This layer represents the servers or computer systems that need to access the storage area network. These servers primarily run enterprise workloads, such as databases, to ensure efficient storage.

The servers have host bus adapters (HBAs) or network interface cards (NICs) specifically designed for SAN connectivity. These components serve as the initiators that generate read and write requests.

Initiator software running on the servers manages the communication along with the SAN. It initiates data transfer requests and communicates with the fabric layer through the initiators.

Fabric layer

The fabric layer contains the network switches, gateways, and routers. These devices create the network infrastructure that interconnects the servers and storage devices. They direct data traffic within the SAN. A SAN fabric encompasses all hardware that connects servers to storage devices through the use of fiber channel technology.
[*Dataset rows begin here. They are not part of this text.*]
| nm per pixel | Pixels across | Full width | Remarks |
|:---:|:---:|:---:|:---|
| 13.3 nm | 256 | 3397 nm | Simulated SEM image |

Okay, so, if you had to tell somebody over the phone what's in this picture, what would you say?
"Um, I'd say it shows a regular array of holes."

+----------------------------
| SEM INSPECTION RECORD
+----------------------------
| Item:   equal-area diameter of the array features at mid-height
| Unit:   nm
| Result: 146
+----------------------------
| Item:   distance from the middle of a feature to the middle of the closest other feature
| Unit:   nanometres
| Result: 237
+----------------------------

The fabric layer is all about how the storage connects to the user, such as via cables and network devices. This connectivity is mostly through either fiber channel or Ethernet, but both take pressure off LAN by associated data traffic to their own high-speed network.

This layer also involves zoning techniques that control which servers can access specific SAN devices.

Storage layer

The storage layer consists of physical data storage resources such as traditional magnetic HDDs. Other storage devices may include disk arrays, tape libraries, and various storage systems.

Even SSDs, along with optical drives, such as CD and DVD drives, reside there. A storage controller connects these devices to the fabric layer, which has responsibility for managing the storage devices. All the SAN components are logically tied together through these layers so that information can be transferred from the host layer to the fabric layer and eventually to the devices in the storage layer.

What is the purpose of a storage area network?

The purpose of a storage area network is to provide centralized data storage. Raw storage is treated as a pool of resources that can be centrally managed and allocated on an as-needed basis. A SAN, however, improves storage efficiency while simplifying storage management. This architecture is optimized for data-intensive tasks like database management where consistent high-speed access is essential.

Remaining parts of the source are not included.